Democrats celebrated and Republicans demurred Wednesday after the Democrat-controlled Pennsylvania Supreme Court selected the state’s new congressional map.
In so doing, the court overturned a decision earlier this month by Commonwealth Court Judge Patricia A. McCullough (R) to allow implementation of a redistricting plan passed by the GOP-led General Assembly but vetoed by Governor Tom Wolf (D). The initial version of the legislature-approved map was drawn by a private citizen, Amanda Holt of Lehigh County, though legislators modified her plan somewhat.
State lawmakers must redraw congressional districts every 10 years to accord with new population data from the U.S. Census. Because Pennsylvania’s population growth has lagged behind that of most other states, it will lose one of its 18 seats in the U.S. House of Representatives next year. Since Wolf and Republican lawmakers could not agree on redesigned districts in a timely fashion, state judges determined they needed to resolve the matter.
After the governor appealed McCullough’s decision, the state Supreme Court considered 12 reapportionment plans in addition to the one she upheld—one map offered by the governor and numerous others created by legislators, private citizens and interest groups. In a four-to-three ruling, the court finally picked the so-called “Carter Plan,” named after its lead petitioner Carol Ann Carter. (Democratic Justice Debra Todd joined Republicans Sallie Mundy and Kevin Brobson in dissenting.)
Backers of the Carter Plan cannot be considered disinterested from a partisan standpoint. Most of the 16 petitioners have contributed financially to Democratic campaign committees, including Wolf’s and Lt. Gov. John Fetterman’s among others. One litigant, Mary Ellen Balchunis, ran unsuccessfully as a Democrat for Congress six years ago against then-Representative Pat Meehan.
The Carter Plan’s explicit goal is to minimize any changes to the present congressional map while reducing the Keystone State’s congressional delegation by one. While courts have sometimes favored this “least-change approach,” McCullough’s original decision cautioned against adhering to previous district shapes at the expense of constitutional requirements such as district compactness.
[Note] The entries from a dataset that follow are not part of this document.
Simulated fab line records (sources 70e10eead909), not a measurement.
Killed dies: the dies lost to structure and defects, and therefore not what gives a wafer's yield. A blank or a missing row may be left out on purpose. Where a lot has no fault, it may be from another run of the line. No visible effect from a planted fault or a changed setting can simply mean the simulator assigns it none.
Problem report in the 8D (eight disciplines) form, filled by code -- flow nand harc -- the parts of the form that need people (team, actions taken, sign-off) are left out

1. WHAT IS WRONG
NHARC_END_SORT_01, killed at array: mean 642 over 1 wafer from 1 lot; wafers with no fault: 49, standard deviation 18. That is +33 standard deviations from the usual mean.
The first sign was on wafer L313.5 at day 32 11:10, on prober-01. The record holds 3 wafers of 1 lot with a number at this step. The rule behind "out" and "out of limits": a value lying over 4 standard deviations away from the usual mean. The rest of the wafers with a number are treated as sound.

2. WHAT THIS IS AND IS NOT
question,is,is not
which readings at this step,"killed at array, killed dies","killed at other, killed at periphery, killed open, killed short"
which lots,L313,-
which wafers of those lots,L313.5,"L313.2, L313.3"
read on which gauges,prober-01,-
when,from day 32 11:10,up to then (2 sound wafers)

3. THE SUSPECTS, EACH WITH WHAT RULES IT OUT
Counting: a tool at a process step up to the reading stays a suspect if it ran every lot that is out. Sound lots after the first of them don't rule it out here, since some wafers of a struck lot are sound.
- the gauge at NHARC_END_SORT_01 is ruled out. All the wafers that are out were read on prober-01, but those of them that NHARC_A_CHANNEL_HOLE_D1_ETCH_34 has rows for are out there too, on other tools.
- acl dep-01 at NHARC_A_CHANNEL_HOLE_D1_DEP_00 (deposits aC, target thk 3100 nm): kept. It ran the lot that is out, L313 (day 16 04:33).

As a result of the new reapportionment, Republicans will lose at least one of their congresspersons, insofar as incumbent Representatives Fred Keller (R-PA-12) and Glenn Thompson (R-PA-15) are drawn into the same new Northern Pennsylvania district — one that largely consists of Thompson’s current territory.
No Democratic representatives find themselves in the same predicament, though one Democrat whose fortune has inched slightly toward the worse is Lehigh-Valley-area Representative Susan Wild (D-PA-07). Her district is now 51 percent Democratic and will become 51 percent Republican.
Otherwise, the two parties will find themselves similarly poised to hold swing districts they’ve managed to win in recent years. The districts held by RepresentativesMatt Cartwright (D-PA-08) and Conor Lamb (D-PA-17) will move modestly leftward. Brian Fitzpatrick (R-PA-01), who has managed to hold onto his district despite a thin partisan disadvantage, will compete within an area that has hardly shifted geographically.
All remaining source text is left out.